Monday 16 March 2015

              Chapter 11.                             Part H 

         Other societies which also operated under world views that portrayed humans as having little ability to control the events of life are to be found in all countries and all eras of history, but we don’t need to discuss them all. The point is that the advancing worldview by the late nineteenth and early twentieth century, around the planet, was the one which we call “scientific”, the Enlightenment view.

         The one significant interruption in the spread of the values of the Enlightenment is the era called the "Romantic Age". The meaning of this time is still being debated, but in my model which sees a kind of cultural evolution in the record of human history, there are only a couple of interesting points to note about the Romantic Age (roughly, the mid-1700's to the mid-1800's).

 
                                                 "Abbey in an Oak Forest" by C.D. Friedrich 
                                    (showing imagination and emotion of the Romantic Age) 


First, it reaffirmed and expanded the value of the individual when the Enlightenment had gone too far and made duty - to the family, the group, or the state - seem like the only “reasonable” value, the one that should motivate all human beings as they chose their actions. Romanticism asserted forcefully and passionately that the individual had an even greater duty to his own soul. I have dreams, ideas, and feelings that are uniquely mine, and I have a right to them. Paradoxically, this philosophy of individualism can be very useful for a whole society when it is spread over millions of citizens and over decades and generations, because even though most of the dreamers allowed to rove free produce little that is of any practical use to the larger community, and some become criminals, a few create beautiful, brilliant things that pay huge material, political, and artistic dividends.

    
                                    drawing of guillotining during French Revolution

In the second place, however, we should note that as a political philosophy, Romanticism produced some painful excesses. The citizens in France and elsewhere were indeed passionate about their ideals of liberty, equality, and brotherhood, but they did not know how to administer a large, populous state and so, in a short while, they fell into disorder and then simply traded one autocrat for another. Their struggle to reach an "enlightened" view of what human beings are in their deepest nature, and how a system of government that resonates with that nature might be instituted among humans, took longer than one generation to evolve. But it did come, or, rather, the French began evolving resolutely toward it and are still evolving as I write, as are all modern states. 
  
                                photo of aftermath of Battle of Gettysburg, 1863

In the U.S., the idealism of the American version of the Romantic Revolt, in its attempts to integrate the Enlightenment ideals of reason and order with Romantic ideals that asserted the value of the individual, produced some painful excesses: genocide of the native people, enslavement of millions of Africans, and, one of History's worst horrors, the U.S. Civil War. 
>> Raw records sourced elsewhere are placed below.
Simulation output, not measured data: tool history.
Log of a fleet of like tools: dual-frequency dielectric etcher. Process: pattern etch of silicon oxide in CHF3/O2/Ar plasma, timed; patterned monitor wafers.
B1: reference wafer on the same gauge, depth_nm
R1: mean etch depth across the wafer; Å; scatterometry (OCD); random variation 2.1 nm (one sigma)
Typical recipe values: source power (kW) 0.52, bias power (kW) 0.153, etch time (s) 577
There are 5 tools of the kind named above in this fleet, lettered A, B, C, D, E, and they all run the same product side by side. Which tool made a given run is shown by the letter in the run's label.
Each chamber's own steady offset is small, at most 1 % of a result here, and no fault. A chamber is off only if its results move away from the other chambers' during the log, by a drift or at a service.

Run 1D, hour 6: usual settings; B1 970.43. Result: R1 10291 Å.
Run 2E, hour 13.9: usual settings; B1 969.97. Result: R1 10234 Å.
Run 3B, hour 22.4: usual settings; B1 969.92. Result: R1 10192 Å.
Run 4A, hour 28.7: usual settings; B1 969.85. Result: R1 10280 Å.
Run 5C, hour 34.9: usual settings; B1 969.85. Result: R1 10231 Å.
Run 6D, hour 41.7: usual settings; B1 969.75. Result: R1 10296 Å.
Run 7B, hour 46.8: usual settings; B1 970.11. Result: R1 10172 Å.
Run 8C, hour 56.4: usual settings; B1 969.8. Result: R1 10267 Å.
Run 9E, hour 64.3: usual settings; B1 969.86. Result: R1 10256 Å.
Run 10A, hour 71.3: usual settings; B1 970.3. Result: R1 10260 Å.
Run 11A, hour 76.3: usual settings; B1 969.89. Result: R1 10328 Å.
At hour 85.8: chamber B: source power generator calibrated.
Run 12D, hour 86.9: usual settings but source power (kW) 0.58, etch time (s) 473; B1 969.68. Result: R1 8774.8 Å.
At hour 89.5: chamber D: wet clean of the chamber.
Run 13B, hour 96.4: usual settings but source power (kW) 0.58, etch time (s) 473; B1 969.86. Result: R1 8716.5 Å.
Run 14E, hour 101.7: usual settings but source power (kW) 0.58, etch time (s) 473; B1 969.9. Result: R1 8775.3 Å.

America had to undergo some very hard adjustments before she began to integrate the Christian belief in the worth of every individual with the respect for the law that enables individuals to live together in peace. But the slaves were freed, and the government began to compensate the native tribes (with reserves of land and with cash) and take them into the American mainstream (with opportunities for Western-style educations), or rather, to be more honest, the Americans began moving toward these ideals more and more determinedly, and continue to do so right into this era.


            Thus, in the larger picture of all of these events, the upheaval called the Romantic Age wrote into the Western values system a greater willingness to compromise and a deeper respect for the ways of compromise, i.e. the institutions of democracy. The institutions of democracy, people learned, were what was guiding them toward balance and so keeping their various states from devolving into chaos. Democracy was, and is, our best hope for creating institutions by which people may use reason and debate instead of war to find a timely balance in each new generation between the security-loving conservatism of the establishment and the heated passions of the reformers.